I am reading a blog which talks about a $C^1$ diffeomorphism $f: \mathbb{D}\{ x^2 + y^2 < 1\} \to \mathbb{R}^2$ and estimates the Hausdorff dimension of its image $\mathcal{H}_\sqrt{2}^d (f(\mathbb{D}))$. In the blog it is shown:
$$ \mathcal{H}_\sqrt{2}^d (f(\mathbb{D})) \leq 170 \pi \cdot \max \{ K, L\}^{2-d}\cdot L^{d-1}$$
My question is how can the diffeomorphic image of a disk have Hausdorff dimension between 1 and 2?
To remind myself, I read up on Hausdorff measure. The Hausdorff measure of $\mathbb{D}$ is zero in dimensions bigger than 2 and infinite in dimensions less than 2.
So how can the diffeomorphic image of a disk have $\mathcal{H}_\sqrt{2}^d (f(\mathbb{D}))$ which is neither $0$ nor $\infty$?
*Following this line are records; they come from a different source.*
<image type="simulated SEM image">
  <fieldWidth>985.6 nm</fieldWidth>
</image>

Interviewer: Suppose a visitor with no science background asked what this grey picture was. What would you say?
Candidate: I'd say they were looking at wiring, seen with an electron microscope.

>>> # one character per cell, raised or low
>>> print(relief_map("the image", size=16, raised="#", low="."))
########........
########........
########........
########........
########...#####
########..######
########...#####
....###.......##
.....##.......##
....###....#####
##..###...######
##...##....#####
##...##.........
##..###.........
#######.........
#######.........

Related What is the Point of a Horseshoe Map ?What is the Point of a Horseshoe Map ? and some more discussion where the authors announce finding Hausdorff dimension of the (un)stable set to be less than 2. Fractal Geometry of non-Uniformly Hyperbolic Horseshoes
$\sqrt{2}$ seems to have to do with the diameter of the unit square, so these Hausdorff measures are counting squares. These result is only meaningful with dervatives $||Df(p)|| < K$ and $|\det Df(p)| < L$ are both large. Therefore, $f$ must exhibit quite a bit of distortion, even thought it is $C^1$.
This measure rewards you for stretching. A very long thin rectangle with unit Euclidean area must be covered by (very inefficiently) by a lot of unit squares.